Side by side: Mathura's temple & Idgah row

Apparently the mosque stands on the exact spot where a Hindu deity was born.
Colorful boats on the bank of Yamuna, Mathura.

The Editorial Board   |     |   Published 05.10.20, 04:34 AM

The project was being drummed up on the lines of a historic model. A group calling itself “friends of Sri Krishna Virajman” had petitioned a Mathura civil court for possession of the 13.37 acres of land on which the Sri Krishna Janmabhoomi temple of Mathura and the Shahi Idgah mosque have been standing side by side for years. Apparently the mosque stands on the exact spot where the Hindu deity was born. In other words, the mosque must go. The court dismissed the petition, because the Places of Worship (Special Provisions) Act, 1991 would not allow this change. While the lawful conclusion to another divisive attempt is to be lauded in these torn times, one aspect of the episode that emerged even before the court’s dismissal must also be welcomed. The trust that runs the Mathura temple objected forcefully to the petition to have the mosque removed. It was clear to the trust that certain ‘unscrupulous’ people were trying to create a controversy ‘out of nothing’. Calling it a ‘ploy’ of the Bharatiya Janata Party, the trust felt that the party at the Centre and in Uttar Pradesh expected to gain leverage through this new temple-mosque affair in the 2022 elections.

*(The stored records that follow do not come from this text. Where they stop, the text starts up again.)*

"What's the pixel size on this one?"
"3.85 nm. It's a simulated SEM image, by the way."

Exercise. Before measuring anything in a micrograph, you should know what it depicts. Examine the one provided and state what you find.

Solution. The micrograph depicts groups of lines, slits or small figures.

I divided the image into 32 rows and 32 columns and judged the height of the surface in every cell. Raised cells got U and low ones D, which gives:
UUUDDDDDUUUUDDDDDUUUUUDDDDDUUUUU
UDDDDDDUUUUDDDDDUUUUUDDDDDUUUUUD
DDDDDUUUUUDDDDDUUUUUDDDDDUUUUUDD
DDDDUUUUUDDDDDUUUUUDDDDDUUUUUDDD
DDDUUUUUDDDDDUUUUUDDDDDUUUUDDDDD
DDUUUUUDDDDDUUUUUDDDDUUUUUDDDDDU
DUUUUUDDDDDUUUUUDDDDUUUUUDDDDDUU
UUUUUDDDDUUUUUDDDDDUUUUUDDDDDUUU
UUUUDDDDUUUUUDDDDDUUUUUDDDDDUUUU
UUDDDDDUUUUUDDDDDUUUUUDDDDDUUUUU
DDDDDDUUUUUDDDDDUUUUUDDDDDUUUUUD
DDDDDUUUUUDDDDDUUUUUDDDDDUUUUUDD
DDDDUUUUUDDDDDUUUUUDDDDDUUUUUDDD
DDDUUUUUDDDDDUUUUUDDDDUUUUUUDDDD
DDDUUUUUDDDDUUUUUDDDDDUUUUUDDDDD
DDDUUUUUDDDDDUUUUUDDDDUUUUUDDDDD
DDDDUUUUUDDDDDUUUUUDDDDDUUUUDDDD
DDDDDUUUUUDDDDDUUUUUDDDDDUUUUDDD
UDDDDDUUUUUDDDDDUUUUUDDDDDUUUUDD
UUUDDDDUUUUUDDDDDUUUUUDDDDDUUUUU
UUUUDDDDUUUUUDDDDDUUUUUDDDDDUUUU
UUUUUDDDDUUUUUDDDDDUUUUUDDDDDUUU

The keepers of the temporary Ram temple in Ayodhya, however, had been active in the Ram Janmabhoomi movement. Similar movements had reportedly been planned for Mathura and Varanasi. But the statements from the temple trust and the management committee of the mosque reflected amity and a spirit of sharing. Small issues, such as the direction of drains, have been worked out between them; taxes are shared by paying for the area each occupies, and the emphasis is on having coexisted side by side ‘with no problem’ for centuries. Neither has there been any difficulty about followers of different faiths coming to pray in their respective holy places in the same area. Emerging from Mathura in UP, where the state government thrives on divisiveness, the statements represent firm resistance to the poison in the atmosphere. This model can be emulated by all places of worship: if politics drags in religion, religion should reject the touch of politics. The Mathura temple trust’s clarity of perception could also be, speaking hopefully, most people’s view. That alone can stop mischievous and motivated attempts at divisiveness.